Priority Queue

This is a description of the project found here: https://github.com/five-hundred-eleven/five_one_one_q

five-one-one-q

C-backed priority queue implementation, with support for a sort-like key argument.

Behavior

The order of items returned by await q.get() is as follows:

  1. Lowest value of key(item) is first out.
  2. If multiple items have a tied value of key(item), FIFO is followed.

If the first_out=five_one_one_q.HIGHEST keyword argument is given to the constructor, the highest key(item) is first out.

For items put into the queue, key(item) must support the < operator, or if first_out is set to HIGHEST, the > operator.

This queue implementation is optimized for a small number of unique values of key(item) for the items in the queue. If the number of unique values of key(item) is large, the performance will be poor.

Examples

The following assume an environment that supports await.

First:

import operator
import five_one_one_q

my_q = five_one_one_q.PriorityQueue(key=operator.itemgetter(0), first_out=five_one_one_q.LOWEST)

await my_q.put((3, "Alice"))
await my_q.put((1, "Eve"))
await my_q.put((2, "Bob"))

results = []
while not my_q.empty():
    item = await my_q.get()
    results.append(item)

print(results)

Will output the following:

# Lowest priority first out
[(1, 'Eve'), (2, 'Bob'), (3, 'Alice')]

Second:

import operator
import random
import five_one_one_q

my_q = five_one_one_q.PriorityQueue(key=operator.itemgetter(0), first_out=five_one_one_q.LOWEST)


for item_counter in range(20):
    # first item is a randomized priority
    # second item would be the place in a non-priority queue
    await my_q.put((random.randint(1, 3), item_counter))

results = []
while not my_q.empty():
    item = await my_q.get()
    results.append(item)

print(results)

Will output the following:

# Lowest priority first out
# Tied priority, first in first out
[(1, 1), (1, 2), (1, 5), (1, 7), (1, 8), (1, 14), (1, 18), (2, 3), (2, 4), (2, 9), (2, 11), (2, 12), (3, 0), (3, 6), (3, 10), (3, 13), (3, 15), (3, 16), (3, 17), (3, 19)]

Third:

import operator
import random
import five_one_one_q

my_q = five_one_one_q.PriorityQueue(key=operator.itemgetter(0), first_out=five_one_one_q.LOWEST)


for item_counter in range(20, 0, -1):
    # first item is a randomized priority
    # second item would be the REVERSED place in a non-priority queue
    await my_q.put((random.randint(1, 3), item_counter))

results = []
while not my_q.empty():
    item = await my_q.get()
    results.append(item)

print(results)

Will output the following:

# Lowest priority first out
# Tied priority, first in first out
[(1, 19), (1, 10), (1, 7), (1, 6), (1, 4), (1, 3), (2, 20), (2, 17), (2, 16), (2, 15), (2, 9), (2, 5), (2, 1), (3, 18), (3, 14), (3, 13), (3, 12), (3, 11), (3, 8), (3, 2)]

Current Status

I have not seen unexpected exceptions raised by await get() or await put(item) in the current iteration. The order out is as expected.

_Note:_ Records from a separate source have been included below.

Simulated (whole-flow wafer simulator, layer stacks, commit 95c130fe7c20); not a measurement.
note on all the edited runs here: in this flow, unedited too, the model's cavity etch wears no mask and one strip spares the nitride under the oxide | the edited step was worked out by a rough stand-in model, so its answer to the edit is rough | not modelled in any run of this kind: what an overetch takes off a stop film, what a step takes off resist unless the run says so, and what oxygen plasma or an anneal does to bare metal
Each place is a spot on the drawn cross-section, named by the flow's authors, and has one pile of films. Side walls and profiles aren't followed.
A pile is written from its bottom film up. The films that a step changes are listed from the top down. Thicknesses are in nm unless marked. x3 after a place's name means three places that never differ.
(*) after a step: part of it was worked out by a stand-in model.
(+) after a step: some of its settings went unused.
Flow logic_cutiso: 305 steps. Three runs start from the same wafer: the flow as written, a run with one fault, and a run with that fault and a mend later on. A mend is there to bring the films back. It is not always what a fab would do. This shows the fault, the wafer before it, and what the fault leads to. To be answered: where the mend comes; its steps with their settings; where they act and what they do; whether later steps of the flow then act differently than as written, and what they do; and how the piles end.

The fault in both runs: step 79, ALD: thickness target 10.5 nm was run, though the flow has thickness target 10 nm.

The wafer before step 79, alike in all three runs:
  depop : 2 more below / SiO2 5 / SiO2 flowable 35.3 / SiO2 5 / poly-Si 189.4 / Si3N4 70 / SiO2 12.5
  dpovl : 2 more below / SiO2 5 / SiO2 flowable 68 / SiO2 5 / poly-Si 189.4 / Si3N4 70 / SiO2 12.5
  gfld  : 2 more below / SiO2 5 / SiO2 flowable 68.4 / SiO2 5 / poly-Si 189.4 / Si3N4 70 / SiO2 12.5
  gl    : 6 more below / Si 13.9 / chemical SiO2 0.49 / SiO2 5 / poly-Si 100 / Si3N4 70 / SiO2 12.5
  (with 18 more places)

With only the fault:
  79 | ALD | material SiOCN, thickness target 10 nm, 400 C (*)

TODO: This is a C-backed library meaning that object reference counts need to be handled manually. The library needs to be rigorously checked for memory leaks.

Test Suite

The test suite depends on pytest and pytest-asyncio. To ensure that this library works "as advertised" the developer can run make test. Further test commands can be found in the Makefile, but these should not be necessary to run in most cases.

Performance Discussion

Performance against the builtin asyncio.PriorityQueue can be analyzed by running make test-performance and then looking at performance.log. (Expanding and improving these tests is currently being worked on.)

Key takeaways are discussed below.

Randomized operations, small queue, small number of unique priorities

five_one_one_q.PriorityQueue is moderately faster.

2023-07-12 23:25:01,346 | INFO | Test: randomized put/get operations
	number of randomized put/get operations: 100000
	number of unique priorities: 2
	faster: five one one: 	0.059 seconds
	slower: asyncio: 	0.071 seconds
	difference: 16.971%

Randomized operations, small queue, large number of unique priorities

asyncio.PriorityQueue is moderately faster.

2023-07-12 23:25:03,717 | INFO | Test: randomized put/get operations
	number of randomized put/get operations: 100000
	number of unique priorities: 9223372036854775807
	faster: asyncio: 	0.076 seconds
	slower: five one one: 	0.103 seconds
	difference: 26.224%

put/push, large queue, small number of unique priorities

asyncio.PriorityQueue is slightly faster.

2023-07-12 23:24:49,634 | INFO | Test: put operations on a large queue
	number of put operations: 100000
	number of unique priorities: 2
	faster: asyncio: 	0.056 seconds
	slower: five one one: 	0.057 seconds
	difference: 1.239%

put/push, large queue, large number of unique priorities

asyncio.PriorityQueue is significantly faster.

2023-07-12 23:24:52,767 | INFO | Test: put operations on a large queue
	number of put operations: 100000
	number of unique priorities: 9223372036854775807
	faster: asyncio: 	0.062 seconds
	slower: five one one: 	1.596 seconds
	difference: 96.107%

get/pop, large queue, small number of unique priorities

five_one_one_q.PriorityQueue is significantly faster.

2023-07-12 23:24:53,584 | INFO | Test: get operations on a large queue
	number of get operations: 100000
	number of unique priorities: 2
	faster: five one one: 	0.047 seconds
	slower: asyncio: 	0.169 seconds
	difference: 71.880%

get/pop, large queue, large number of unique priorities

asyncio.PriorityQueue is significantly faster.

2023-07-12 23:25:00,921 | INFO | Test: get operations on a large queue
	number of get operations: 100000
	number of unique priorities: 9223372036854775807
	faster: asyncio: 	0.246 seconds
	slower: five one one: 	1.607 seconds
	difference: 84.727%

Conclusion

five_one_one_q.PriorityQueue performs well with a small number of unique priorities. However I recommend using it first and foremost for the usefulness of the key and first_out keyword arguments, and potential performance boosts second.

Implementation Details

"Under the hood", this queue is implemented as a list of 2-tuples of
(priority, collections.deque), which we refer to as "buckets". Because
repeatedly constructing and destructing deques has a performance cost, the queue will tolerate up to 20 empty buckets. Allowing empty buckets allows for good performance if some buckets tend to fluctuate between being empty and not empty.

If the number of empty buckets exceeds 20, all empty buckets will be removed and the queue will change its cleaning strategy such that buckets will be removed immediately on becoming empty. This is intended to save memory if there are a large number of unique priorities.

The "20 max empty buckets" behavior may become configurable after I study the performance tradeoffs more.